SEIS-SP: Designing sensors to detect quakes and search for buried water on Mars

NASA’s Jet Propulsion Laboratory has awarded a contract to Imperial College, London to design a series of sensors to detect Marsquakes.

These sensors are intended for launch in 2007. The mission, led by the French space agency CNES, will be the first to look deep inside another planet. The internal structure of Mars is a key to understanding some fundamental questions about the planet including whether life ever existed there. The sensors might even detect water reservoirs hidden below the surface, where life could possibly survive on Mars today.

Dr Tom Pike, of Imperial College, is designing the heart of the sensor, a two-centimetre square of silicon. He said, “We’re micromachining a near-perfect spring and weight from a single piece of silicon. We’ll be able to detect the weight shuddering in response to a Marsquake from anywhere on the planet.” Imperial College is working with the Rutherford Appleton Laboratory, Oxfordshire, to build prototypes of the sensors.
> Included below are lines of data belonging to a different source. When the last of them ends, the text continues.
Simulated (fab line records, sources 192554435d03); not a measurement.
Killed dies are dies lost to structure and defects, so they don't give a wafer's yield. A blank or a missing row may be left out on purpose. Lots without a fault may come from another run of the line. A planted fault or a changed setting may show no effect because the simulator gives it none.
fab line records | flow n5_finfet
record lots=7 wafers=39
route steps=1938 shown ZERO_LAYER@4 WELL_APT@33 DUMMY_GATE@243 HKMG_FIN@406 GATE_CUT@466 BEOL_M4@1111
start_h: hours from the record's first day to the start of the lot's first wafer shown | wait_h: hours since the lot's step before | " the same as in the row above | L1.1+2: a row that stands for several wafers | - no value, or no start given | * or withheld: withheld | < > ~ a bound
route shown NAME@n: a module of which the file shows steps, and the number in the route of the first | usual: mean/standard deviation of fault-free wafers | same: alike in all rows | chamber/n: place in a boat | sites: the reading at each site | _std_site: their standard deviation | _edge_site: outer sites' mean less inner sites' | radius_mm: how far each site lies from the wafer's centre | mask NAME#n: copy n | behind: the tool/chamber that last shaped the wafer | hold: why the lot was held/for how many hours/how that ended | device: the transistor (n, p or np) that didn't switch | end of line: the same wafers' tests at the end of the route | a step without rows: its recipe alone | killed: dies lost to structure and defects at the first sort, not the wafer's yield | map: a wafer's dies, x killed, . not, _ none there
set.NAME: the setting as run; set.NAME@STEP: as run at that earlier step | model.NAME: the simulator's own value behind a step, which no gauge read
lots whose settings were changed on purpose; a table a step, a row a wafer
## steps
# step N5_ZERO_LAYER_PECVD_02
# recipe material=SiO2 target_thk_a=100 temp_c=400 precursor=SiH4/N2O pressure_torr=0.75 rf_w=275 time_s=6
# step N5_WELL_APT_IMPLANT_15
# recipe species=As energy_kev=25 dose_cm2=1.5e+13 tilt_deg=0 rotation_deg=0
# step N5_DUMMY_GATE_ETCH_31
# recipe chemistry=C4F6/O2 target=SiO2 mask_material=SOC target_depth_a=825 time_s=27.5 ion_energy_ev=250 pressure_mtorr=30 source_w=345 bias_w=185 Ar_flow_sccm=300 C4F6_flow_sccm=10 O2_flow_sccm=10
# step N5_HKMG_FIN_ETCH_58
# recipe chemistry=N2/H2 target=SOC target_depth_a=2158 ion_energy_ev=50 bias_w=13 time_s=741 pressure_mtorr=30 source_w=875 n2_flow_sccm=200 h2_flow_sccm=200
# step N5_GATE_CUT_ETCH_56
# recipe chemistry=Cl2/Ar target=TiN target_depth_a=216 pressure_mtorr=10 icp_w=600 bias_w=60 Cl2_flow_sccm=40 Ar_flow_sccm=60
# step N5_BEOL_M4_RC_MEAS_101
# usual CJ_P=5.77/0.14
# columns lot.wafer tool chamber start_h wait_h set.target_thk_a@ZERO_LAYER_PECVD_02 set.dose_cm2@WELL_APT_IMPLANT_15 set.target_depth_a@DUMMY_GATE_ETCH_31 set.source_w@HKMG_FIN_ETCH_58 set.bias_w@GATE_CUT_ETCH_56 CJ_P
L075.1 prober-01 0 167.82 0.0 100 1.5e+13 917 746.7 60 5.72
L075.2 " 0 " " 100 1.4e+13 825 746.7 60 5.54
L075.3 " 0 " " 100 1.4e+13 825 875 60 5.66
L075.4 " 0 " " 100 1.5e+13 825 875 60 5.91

The 2007 NetLander mission will land four modules across the surface of Mars, each containing instruments to look at the structure and weather of Mars on a global scale. “The network of instruments will help us to pinpoint each Marsquake,” said Dr Pike. “We’ll look at how the vibrations from Marsquakes travel through the planet and work out what’s going on deep inside. We may even be able to find buried water under the apparently dry surface. That’s when the search for life on Mars will move underground.” The Marsquake instrument team includes Imperial College, NASA’s Jet Propulsion Laboratory in Pasadena, the Institute de Physique du Globe in Paris and ETH, Zürich.